This includes both “raw” cast iron and enameled cast iron – the latter usually brightly colored, although some makers produce items that are virtually the same black (Staub) as old, well-seasoned cast iron.
I have several pieces of cast iron cookware that I inherited and several pieces that I have collected over the past five decades.
Cast iron, when properly seasoned and stored, can last for generations, if not centuries. Moisture and rust is a major destroyer but if protected from this, it will serve well in any kitchen.
The shapes and designs of these useful pieces of cookware are timeless and can grace a modern kitchen as well as a “retro,” “vintage” or traditional “country” kitchen.
These do have a considerable “heft” so are not for the cook who has less strength in hands and arms or people with disabilities.

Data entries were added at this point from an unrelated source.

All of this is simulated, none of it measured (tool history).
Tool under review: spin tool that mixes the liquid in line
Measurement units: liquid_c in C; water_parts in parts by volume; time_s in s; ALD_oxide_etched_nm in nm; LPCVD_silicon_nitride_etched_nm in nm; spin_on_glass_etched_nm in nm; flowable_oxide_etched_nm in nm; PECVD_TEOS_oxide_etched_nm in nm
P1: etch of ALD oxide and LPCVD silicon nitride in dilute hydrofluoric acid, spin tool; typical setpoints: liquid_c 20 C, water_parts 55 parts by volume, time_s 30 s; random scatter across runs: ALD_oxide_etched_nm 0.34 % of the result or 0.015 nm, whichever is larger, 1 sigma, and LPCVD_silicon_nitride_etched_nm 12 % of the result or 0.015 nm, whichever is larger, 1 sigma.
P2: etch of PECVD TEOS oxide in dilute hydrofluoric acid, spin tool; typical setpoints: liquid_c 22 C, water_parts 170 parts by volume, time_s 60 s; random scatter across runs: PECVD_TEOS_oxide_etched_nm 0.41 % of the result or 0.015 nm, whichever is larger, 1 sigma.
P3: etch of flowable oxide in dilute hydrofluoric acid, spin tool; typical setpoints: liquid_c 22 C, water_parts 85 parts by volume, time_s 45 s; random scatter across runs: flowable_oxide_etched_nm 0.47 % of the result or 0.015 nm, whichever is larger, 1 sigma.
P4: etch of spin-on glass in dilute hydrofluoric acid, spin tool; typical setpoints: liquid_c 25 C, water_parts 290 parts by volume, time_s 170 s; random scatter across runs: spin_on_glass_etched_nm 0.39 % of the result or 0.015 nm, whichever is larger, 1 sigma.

They can’t be put in the dishwasher.
However, enameled cast iron is another story. It can be put through the dishwasher but should be dried immediately because there are sometimes parts that are not fully covered by the enamel.
My favorite in this category is Descoware, made in Belgium. Other manufacturers that produced enameled cast iron in years past are Belguique (Belgium), Chasseur, Cousances, Le Creuset (France), Copco (Denmark), Dru (Holland), Smorpanna Husqvarna, Klafrestrom (Sweden), Catherine Holm (Norway), Volrath, Griswold, Prizer (U.S.).
(Most of the Catherine Holm cookware was enameled steel but I have come across a very few pieces – small fry pans and a butter warmer – that were cast iron. These were marked only in Norwegian and I can only surmise that they were not sold in the U.S.)
I have some sauce pans made in Great Britain but they are enameled only on the interior. They do have a distinctive shape and most now fall into the “antique” category, being over 100 years old.
I have several pieces of Descoware that I purchased in 1968 and am still using and the stuff is pretty much indestructible. Some tiny chips in the enamel but they have no effect on the usefulness of the cookware.
Most pieces are the cherry red(aka “flame”) but I also have a couple of the yellow with gray interior, a blue and white oval covered baker and this teakettle/steamer – the lid was lost in the ’94 earthquake when it fell and hit the cast iron grate on my stovetop and the handle and half the enamel on the top broke off. I bought it in 1974 and got in in green because the store did not have it in either the flame or the yellow.
The “jewel” of my collection WAS this Descoware “Autumn Leaves” 5 1/2 quart Dutch Oven ca. 1970. It is virtually pristine, although it has been used. I love the design and the colors and it is my favorite of all the Descoware designs. Since I took this photo, I have given it to my daughter as it fits nicely in her kitchen that features orange and yellow.
This is the lid to my oval Descoware roaster:
I much prefer this type of handle to the applied handle used by Le Creuset and Staub. When the piece has been in an extremely hot oven, I use a hook to lift the lid as it is much easier than using a hot pad or ?.
These first photos are of ANTIQUE English cast iron cooking pots that are like those seen in the kitchen scenes on DOWNTON ABBEY.
The very large one is 6 IMPERIAL quarts – equal to 14.2 U.S. Pints. This is very heavy.
The smallest is One pint – also Imperial measure – equal to 1.2 U.S. Pints.
The two earliest are ca. 1895, the large one dates to 1910.
I also have a lot of AMERICAN MADE cast iron.
Including this huge oval roaster made by Griswold – the back stamp “Large Block” logo was used between 1920 and 1940.
As long as it is cared for and treated with respect, cast iron can last for decades or even centuries.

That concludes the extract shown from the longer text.